Player - Instrument Interface and Sound Production

The sitar is played while seated cross-legged on the floor with the resonator resting on the floor with the neck tilted upward at approximately a 45-degree angle. The soundboard and fingerboard face away from the performer and the side-mounted tuning pegs are pointed upwards. The player rests his or her right forearm on the gourd and uses a wire plectrum on the tip of the right index finger to pluck the strings. The first three fingers of the left hand are used to stop the strings against the raised frets of the fingerboard. Only the seven strings that pass over the larger bridge are plucked: the three top ones, called chikari strings, are not stopped by the left hand and are used for rhythmic punctuation; the four lower strings are for melodic play and are stopped against the fingerboard frets to change their acoustical lengths. The eleven strings that run over the lower bridge are called taraf strings and are not plucked directly but respond sympathetically to the energy emitting from the main strings (occasionally the player slides the plectrum across the sympathetic strings, adding a lush accent to the performance). Using C4 as the tonal center or 'sa' of the rag (mode) being performed (the frequency of 'sa' is not standardized), one standard tuning of the sitar is: for the upper bridge strings, top to bottom, C5 - C4 - G3 (for the chikari strings) and C2 - G2 - C3 - F3 (for the melody strings). The taraf strings are tuned to the scale of the particular rag being performed, mostly in the C4 - C5 octave. The potential melodic range of the sitar pictured here is from C2 - E5. The frets are positioned to produce a chromatic scale with one or a few gaps per octave over a range of just under two octaves on each string. Therefore, a player will typically need to adjust only a few of the fret positions when switching from one rag to another. The design of the fingerboard and frets makes possible the most distinctive feature of the sitar playing style, called khic, where, while pressing down hard between frets, the player also slides the string sideways to the left to create a wide portamento called mir.

Origins/History/Evolution

Precursors of the sitar, such as the Persian setar (meaning 'three string'), were introduced into North Indian court culture as early as the 13th century. However, the name 'sitar' does not seem to be clearly established until the beginning of the 18th century, at which time it referred to a three-string long-neck lute. Modifications came to be made over time in terms of the number of melody strings and frets found on a sitar. In the mid-19th century the chikari strings were introduced and only at the end of that century were the taraf strings added, resulting in an instrument that resembles closely the sitar used at the present time.
 

Bibliographic Citations

Basu, Pushba. 2011. “Sitar.” In The Oxford Encyclopaedia of the Music of India. ed. Nikhil Ghosh. New Delhi: Oxford University Press, v.3: 982-986.
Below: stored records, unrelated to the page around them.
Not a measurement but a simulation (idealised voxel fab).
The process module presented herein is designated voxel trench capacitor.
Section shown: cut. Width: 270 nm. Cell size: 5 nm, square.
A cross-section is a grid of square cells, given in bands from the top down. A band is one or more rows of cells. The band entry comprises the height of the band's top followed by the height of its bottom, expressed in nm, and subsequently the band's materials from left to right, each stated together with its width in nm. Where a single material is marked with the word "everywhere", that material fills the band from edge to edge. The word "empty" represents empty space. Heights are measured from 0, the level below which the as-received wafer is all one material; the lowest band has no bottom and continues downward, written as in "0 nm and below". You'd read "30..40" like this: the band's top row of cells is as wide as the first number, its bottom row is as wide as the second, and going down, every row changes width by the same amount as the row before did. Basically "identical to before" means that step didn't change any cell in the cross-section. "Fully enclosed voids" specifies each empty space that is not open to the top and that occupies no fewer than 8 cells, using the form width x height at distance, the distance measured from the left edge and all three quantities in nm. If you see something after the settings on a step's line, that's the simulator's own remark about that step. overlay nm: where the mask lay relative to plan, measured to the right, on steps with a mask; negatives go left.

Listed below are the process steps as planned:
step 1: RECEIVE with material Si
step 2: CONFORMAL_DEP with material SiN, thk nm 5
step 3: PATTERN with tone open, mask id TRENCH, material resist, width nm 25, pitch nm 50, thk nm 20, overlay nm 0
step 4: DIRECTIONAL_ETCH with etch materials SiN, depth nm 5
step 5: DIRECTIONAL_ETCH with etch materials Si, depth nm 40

Dick, Alastair. 1984. “Sitar.” NGDMI v.3: 392-400.

Miner, Allyn. 2000. "Musical Instruments: Northern Area." In The Garland Encyclopedia of World Music v. 5. South Asia. ed. Alison Arnold. New York: Garland Publishing, Inc., pp. 331-349.

Slawek, Stephen. 2000. "Hindustani Instrumental Music." In The Garland Encyclopedia of World Music v. 5. South Asia. ed. Alison Arnold. New York: Garland Publishing, Inc., pp. 188-208.

Wade, Bonnie. 1979. Music in India: The Classical Traditions. Englewood Cliffs, N.J.: Prentice-Hall.

 

Instrument Information

Origins

Continent: Asia

Region: South Asia

Nation: India

Formation: Indo-Aryan

Classification (Sachs-Von Hornbostel revised by MIMO)

321.321 chordophone--necked bowl lute: the handle is attached to or carved from the resonator, like a neck

Design and Playing Features

Category: chordophone

String carrier design: lute - joined

Resonator design, chordophone: bowl with wood soundboard

String courses: single

Vibrational length: pressure bridge to ridge-nut/s and to fingerboard hole/s

String tension control: friction peg

Method of sounding: plucking (direct) and sympathetically (through air)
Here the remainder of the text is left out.